Four Swiss universities came together to build the US Department of Energy’s 2017 Solar Decathlon overall winner. Eleven teams competed over the course of two years to build a home taking into account modern global demands of “reliability, resilience, and security.”

The Swiss schools – École Polytechnique Fédérale de Lausanne, School of Engineering and Architecture Fribourg, Geneva University of Art and Design, and the University of Fribourg – scored perfect 100’s in energy, architecture and engineering categories.

The first Solar Decathlon occurred in 2002. There are further international contests in Africa, China, Europe, Latin America & Caribbean, and the Middle East.

Per the judges, the Swiss team “best blended smart energy production with innovation, market potential, and energy and water efficiency.” The Swiss design philosophy was to “create a shared space that helps to build and sustain the community around it.” With this the home creates electricity and heats water directly from sunlight. It contains two greenhouses with fish farms integrated. The roof collects water and grows food. The large open areas are partially designed to be a flexible space to host local shop for nearby farmers to sell their wares, or meeting rooms, or maybe your own business.

The current version of the home is estimated to cost about $800,000 to build, but as you can see, it’s more than a “house”.

There is a lot of solar hardware at play in this home –

  • Solar panels –
    • SunPower model SPR-X21-335-BLK, 29 units – 9.7kW total
    • H-Glass – bifacial dye sensitive graetzel solar cell 6W panel. “For the H-Glass W50Red, there are used as a new kind of solar integration. The transparency offer different possibilities and in our project we choose to put aquaponics system (on the east) or vertical garden (on the west facade) behind the glasses. The panels produce some energy for the water pump of the aquaponics system. I send you 2 pictures (see below) to better understand how we use it and how we integrate it.” – the team told Electrek.co
  • Inverters – SolarEdge – two SE2200H and one SE3500H
  • Multiple battery types
    • Lithium Ion energy storage by the BMZ Group – 6.74 kWh total/5.39/kWh accessible
    • 12.8V Lithium Iron phosphate batteries – 60-300Ah – used for ‘independent systems’
    • Ultracell 12V 7AH – battery backup for fire protection (generally you’d find this battery inside of an exit sign)
  • Solar thermal panels for water and space heating – 6 units – the students custom-built their solar thermal panels.
  • Solar glazing on the skylights and other glass surfaces

The electrical drawings talk significantly of smart lighting (LEDs) and their associated management systems.

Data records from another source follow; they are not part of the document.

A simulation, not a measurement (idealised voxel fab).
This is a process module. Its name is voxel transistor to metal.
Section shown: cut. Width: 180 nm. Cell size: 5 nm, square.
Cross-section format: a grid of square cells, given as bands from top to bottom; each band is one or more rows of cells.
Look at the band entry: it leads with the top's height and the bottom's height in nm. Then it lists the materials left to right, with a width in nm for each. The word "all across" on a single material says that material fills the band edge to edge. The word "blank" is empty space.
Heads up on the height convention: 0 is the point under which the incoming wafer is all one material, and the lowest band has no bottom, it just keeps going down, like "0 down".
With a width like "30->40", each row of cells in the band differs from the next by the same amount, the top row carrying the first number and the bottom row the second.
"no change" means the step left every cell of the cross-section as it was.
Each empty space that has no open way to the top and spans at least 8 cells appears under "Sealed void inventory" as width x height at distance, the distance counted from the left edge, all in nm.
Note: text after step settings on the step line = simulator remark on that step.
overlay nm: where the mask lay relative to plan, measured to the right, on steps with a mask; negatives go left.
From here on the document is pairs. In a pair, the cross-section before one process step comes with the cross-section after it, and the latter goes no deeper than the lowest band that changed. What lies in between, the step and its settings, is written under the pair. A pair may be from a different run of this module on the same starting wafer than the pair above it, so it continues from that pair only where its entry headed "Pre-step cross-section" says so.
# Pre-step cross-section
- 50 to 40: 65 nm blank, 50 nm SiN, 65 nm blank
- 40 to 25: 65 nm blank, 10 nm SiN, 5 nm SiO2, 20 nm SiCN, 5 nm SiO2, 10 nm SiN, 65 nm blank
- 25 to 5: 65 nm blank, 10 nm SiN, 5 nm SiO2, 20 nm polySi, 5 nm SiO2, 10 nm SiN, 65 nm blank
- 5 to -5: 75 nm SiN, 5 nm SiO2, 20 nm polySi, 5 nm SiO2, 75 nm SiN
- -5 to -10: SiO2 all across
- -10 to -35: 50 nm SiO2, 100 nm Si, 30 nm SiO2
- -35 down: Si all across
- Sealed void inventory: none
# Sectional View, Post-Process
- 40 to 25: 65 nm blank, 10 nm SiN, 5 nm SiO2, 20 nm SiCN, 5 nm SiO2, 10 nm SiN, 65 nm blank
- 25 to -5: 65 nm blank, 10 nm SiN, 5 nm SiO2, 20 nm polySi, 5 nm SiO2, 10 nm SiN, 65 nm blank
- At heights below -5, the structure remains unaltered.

In the Energy Contest portion of the program, the Swiss team scored a perfect 100. The goal of this contest was two-fold – first to produce more energy than you used, and secondly to produce the energy when it was most valuable to the grid (peak demand vs overnight). Using the Department of Energy’s calculations – the Swiss team ended up more profitable than any other ground with buying/selling of energy. They netted the second most amount of total energy.

There’s also a Foosball table.

Electrek’s Take

The house’s solar qualities are great. 9.7kW of PV for electricity main usage, 36W for independent systems (and in places where the solar panel is dual used for crops), energy storage for main usage and safety purposes, solar thermal for hot water and house heating, plus conscientious glazing of external glass. These are the base features that a net zero energy home will need to consider. Heating, cooling, lighting and electricity for stuff are our main energy usage challenges – this house wraps around them all tightly.

The home has space to grow food, hardware to manage waste and process water internally. You could probably drop this structure somewhere in the woods all alone and live like royalty. As noted though, even with all of the efficiency accounted for and off grid capabilities, the design was made to integrate into a local power grid and water structure.

This home really is the hub of a neighborhood – it can feed itself and its neighbors with food, water and energy – the fundamentals of life.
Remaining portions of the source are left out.